Incompleteness Theorem gives a contradiction?

Question

We know two things (two smart people told me these) :

1.) Gödel's famous Incompleteness Theorem can be established (proved) using the ZFC axiom system. In particular, there exists an undecidable statement in ZFC.

2.) you $cannot$ prove within ZFC that there exists an undecidable statement in ZFC. If you could prove that, then you could conclude that ZFC is consistent (since if it were inconsistent, it would prove everything, since anything follows from a contradiction, so your undecidable statement should have a prove). But we cannot prove from ZFC that ZFC is consistent.

Don't you think that 1. and 2. contradicts?! Something is very very fishy here. Which one is not true, 1. or 2.?

Answer 1

No, there is no contradiction here. (I'm rephrasing Stella Biderman's answer above, but I think this might be slightly simpler.)

EDIT: based on your recent post, I think there is a bit of a confusion regarding what Godel actually proved; the following addresses this.
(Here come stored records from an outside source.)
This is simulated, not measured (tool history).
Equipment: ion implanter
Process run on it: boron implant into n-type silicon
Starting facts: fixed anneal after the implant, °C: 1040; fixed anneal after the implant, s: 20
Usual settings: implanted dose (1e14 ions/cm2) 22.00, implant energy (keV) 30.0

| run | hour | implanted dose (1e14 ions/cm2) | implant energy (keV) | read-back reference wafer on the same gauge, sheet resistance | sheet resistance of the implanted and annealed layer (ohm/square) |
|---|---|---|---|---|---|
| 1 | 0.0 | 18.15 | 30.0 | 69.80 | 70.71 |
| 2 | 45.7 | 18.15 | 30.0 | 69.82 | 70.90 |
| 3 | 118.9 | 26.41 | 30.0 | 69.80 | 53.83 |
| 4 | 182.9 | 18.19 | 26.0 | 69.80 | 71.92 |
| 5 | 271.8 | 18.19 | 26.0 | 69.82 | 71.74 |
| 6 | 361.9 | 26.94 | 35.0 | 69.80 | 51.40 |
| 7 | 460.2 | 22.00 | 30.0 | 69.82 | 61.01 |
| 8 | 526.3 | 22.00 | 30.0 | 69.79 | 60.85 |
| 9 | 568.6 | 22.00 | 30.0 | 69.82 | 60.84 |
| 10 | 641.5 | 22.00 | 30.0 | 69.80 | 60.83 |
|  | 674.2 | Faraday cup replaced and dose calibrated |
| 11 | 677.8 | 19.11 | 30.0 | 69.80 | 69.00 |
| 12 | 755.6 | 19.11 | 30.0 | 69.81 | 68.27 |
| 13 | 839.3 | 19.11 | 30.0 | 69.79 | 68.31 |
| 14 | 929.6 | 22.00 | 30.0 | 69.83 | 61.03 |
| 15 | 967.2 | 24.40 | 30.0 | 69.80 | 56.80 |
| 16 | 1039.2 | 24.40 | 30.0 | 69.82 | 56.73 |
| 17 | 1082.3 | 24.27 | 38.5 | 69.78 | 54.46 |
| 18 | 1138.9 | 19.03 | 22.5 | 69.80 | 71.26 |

• Godel proved (among other things, but let's focus on these for now) two important statements:

  • $(*)$ "If $T$ is a reasonable consistent theory, then $T$ is incomplete."

  • $(**)_{PA}$ "PA is incomplete." (OK fine, he actually talked about a different system, but ignore that for now.) I'm writing this with the subscript "PA" since we can also consider $(**)_{ZFC}$ = "ZFC is incomplete," etc.

• It is often said that "Godel's incompleteness theorem is provable in PA." This is true only of $(*)$ - the proof of $(**)_{PA}$, unsurprisingly, takes place in a stronger theory, namely one which can prove the consistency of PA.

• Similarly, ZFC proves $(*)$ - and so ZFC proves in particular "If ZFC is consistent, then ZFC is incomplete" - but (assuming ZFC is consistent!) ZFC doesn't prove $(**)_{ZFC}$ since ZFC doesn't prove "ZFC is consistent."

• Indeed, Godel's second incompleteness theorem is exactly the observation that no consistent reasonable theory $T$ can prove $(**)_T$, since otherwise we'd have a contradiction.

---

I think this is ultimately stemming from a misphrasing of a special case of Godel's incompleteness theorem (the case when the theory is ZFC in particular). So let's go back to the precise statement of the incompleteness theorem. It states:

If $T$ is a computably axiomatizable, sufficiently strong theory which is consistent, then $T$ does not prove its own consistency.

That bolded part is going to be the key here; essentially, it means that we can't get something for free, and it prevents the contradiction you anticipate from arising.

Now ZFC does indeed prove Godel's theorem, but we need to be careful to say this precisely correctly. What ZFC proves - taking $T$=ZFC - is the following:

If ZFC is consistent, then ZFC does not prove its own consistency.

(ZFC easily proves that ZFC is computably axiomatizable and sufficiently strong, so these hypotheses aren't relevant here.)

Now ZFC further proves:

If ZFC does not prove its own consistency, then ZFC is consistent

simply because ZFC proves that if ZFC were inconsistent then ZFC would prove everything. So putting these together, ZFC proves the statement

If ZFC is consistent, then ZFC is consistent.

... Which isn't very surprising. The point is that that consistency hypothesis in the incompleteness theorem can't be avoided, so no contradiction actually appears (since the only theories which can use Godel to deduce an incompleteness in ZFC are those which already prove that ZFC is consistent).

Answer 2

This is a very interesting point, but can be untangled with a little more technical analysis. Godel’s incompleteness theorem (provable in ZFC) says the following:

Here is a statement $\phi$. Either $\phi$ is true but unprovable, or $ZFC$ is inconsistent. Therefore $ZFC$ is either complete or consistent, but cannot be both.

Under the further assumption (that virtually all mathematicians make) that ZFC (really a big enough subset for the Incompleteness Theorem to go through) is not inconsistent, we have an undecidable statement. However, if ZFC is inconsistent, every statement is decidable. Since we believe that ZFC is consistent (or, enough of it is), it follows that we believe that we cannot prove $\phi$. But that’s different from saying ZFC proves that we can’t prove $\phi$.

In short, you have an excellent objection, brought on by your friend’s loose speaking.

NB: I say “a big enough subset for the Incompleteness Theorem to go through” because ZFC is far more powerful than what is necessary for the theorem to be proven. In particular, the Axiom of Choice (by far the most contentious axiom) is entirely extraneous. It’s a little difficult to be precise about what the axiomatic system needs, but any system that can “do arithmetic,” that is, that can prove the usual properties of $+,\cdot,$ and exponentiation for the integers is almost certainly enough. There are definitively ZFC skeptics, but there are very few skeptics of the minimal axiomatic requirements to prove the Incompleteness Theorem.